Predictive maintenance integration between IoT sensor data streams and ERP work orders

Sharing our implementation of predictive maintenance that connects Google Cloud IoT sensor streams directly to our ERP system for automated work order creation. We operate 180 industrial machines across three facilities, and unplanned downtime was costing us $45K per incident.

The challenge was bridging real-time IoT telemetry (temperature, vibration, pressure readings every 5 seconds) with our ERP’s maintenance management module. Traditional reactive maintenance meant equipment failures happened before work orders were created. We needed anomaly detection that could predict failures 24-48 hours in advance and automatically trigger preventive maintenance workflows in the ERP.

Our solution processes 500K+ sensor readings per hour through Dataflow, applies ML-based anomaly detection, and creates ERP work orders when failure probability exceeds thresholds. Since going live four months ago, we’ve reduced unplanned downtime by 73% and maintenance costs by 28%. Happy to walk through the architecture and lessons learned.

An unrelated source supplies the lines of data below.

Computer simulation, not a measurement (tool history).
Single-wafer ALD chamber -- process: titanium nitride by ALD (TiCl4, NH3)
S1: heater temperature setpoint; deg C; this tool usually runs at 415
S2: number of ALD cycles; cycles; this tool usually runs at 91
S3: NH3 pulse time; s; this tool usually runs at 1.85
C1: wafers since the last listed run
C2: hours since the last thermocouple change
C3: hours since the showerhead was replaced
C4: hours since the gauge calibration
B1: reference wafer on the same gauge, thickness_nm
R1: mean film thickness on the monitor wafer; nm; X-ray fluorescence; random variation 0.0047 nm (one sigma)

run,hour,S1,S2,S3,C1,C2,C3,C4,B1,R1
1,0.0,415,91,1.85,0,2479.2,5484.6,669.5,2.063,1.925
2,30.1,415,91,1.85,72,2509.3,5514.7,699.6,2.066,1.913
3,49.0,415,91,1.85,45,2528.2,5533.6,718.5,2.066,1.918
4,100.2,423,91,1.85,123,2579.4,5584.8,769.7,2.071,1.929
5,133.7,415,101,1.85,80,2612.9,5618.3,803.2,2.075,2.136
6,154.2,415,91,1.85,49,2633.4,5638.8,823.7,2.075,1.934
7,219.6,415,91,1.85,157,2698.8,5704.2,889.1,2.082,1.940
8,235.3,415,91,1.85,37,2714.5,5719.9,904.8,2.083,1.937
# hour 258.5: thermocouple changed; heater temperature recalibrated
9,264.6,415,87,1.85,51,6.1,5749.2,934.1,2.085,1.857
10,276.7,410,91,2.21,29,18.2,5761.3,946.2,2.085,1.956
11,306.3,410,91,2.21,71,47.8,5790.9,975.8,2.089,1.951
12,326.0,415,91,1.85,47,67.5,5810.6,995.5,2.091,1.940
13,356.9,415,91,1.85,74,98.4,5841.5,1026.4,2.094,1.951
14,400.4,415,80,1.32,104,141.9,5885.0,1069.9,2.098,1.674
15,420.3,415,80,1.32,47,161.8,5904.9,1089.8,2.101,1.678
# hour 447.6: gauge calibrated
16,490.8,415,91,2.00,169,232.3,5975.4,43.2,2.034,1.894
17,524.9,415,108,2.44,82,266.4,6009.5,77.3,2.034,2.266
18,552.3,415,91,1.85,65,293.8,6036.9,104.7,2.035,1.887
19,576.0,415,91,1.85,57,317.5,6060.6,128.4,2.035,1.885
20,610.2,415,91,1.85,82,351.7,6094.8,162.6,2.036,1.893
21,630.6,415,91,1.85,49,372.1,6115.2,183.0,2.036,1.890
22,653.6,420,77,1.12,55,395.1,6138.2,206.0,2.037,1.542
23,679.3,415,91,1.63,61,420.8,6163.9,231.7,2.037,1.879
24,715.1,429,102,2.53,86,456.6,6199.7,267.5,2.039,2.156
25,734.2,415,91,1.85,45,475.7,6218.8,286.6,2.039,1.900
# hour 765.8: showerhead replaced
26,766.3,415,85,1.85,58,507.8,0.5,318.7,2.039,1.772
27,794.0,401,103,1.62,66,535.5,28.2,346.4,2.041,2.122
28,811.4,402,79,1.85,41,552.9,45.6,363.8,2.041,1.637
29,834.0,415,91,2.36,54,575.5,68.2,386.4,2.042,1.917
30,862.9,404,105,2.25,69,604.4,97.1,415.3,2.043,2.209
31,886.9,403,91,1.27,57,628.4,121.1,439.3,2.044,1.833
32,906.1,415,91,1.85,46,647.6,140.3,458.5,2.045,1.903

Great questions on the ERP integration - that was definitely the most complex piece. Here’s our end-to-end architecture:

Streaming Sensor Data Ingestion: IoT devices publish to Google Cloud IoT Core via MQTT. Each device sends telemetry bundles every 5 seconds containing temperature, vibration (3-axis), pressure, and operating speed. IoT Core forwards to a dedicated Pub/Sub topic with ~500K messages/hour during production shifts.

Dataflow pipeline consumes from Pub/Sub using sliding windows (5-minute window, 1-minute slide) to aggregate sensor readings. We calculate statistical features: mean, std deviation, rate of change, and cross-sensor correlations. Watermark delay is set to 30 seconds to handle network latency from factory floor devices.

ML-based Anomaly Detection: Our Vertex AI model is a gradient boosting classifier trained on 18 months of labeled data (847 actual failure events). Features include 15-minute rolling statistics across all sensor types. Model achieves 89% precision and 82% recall on validation set.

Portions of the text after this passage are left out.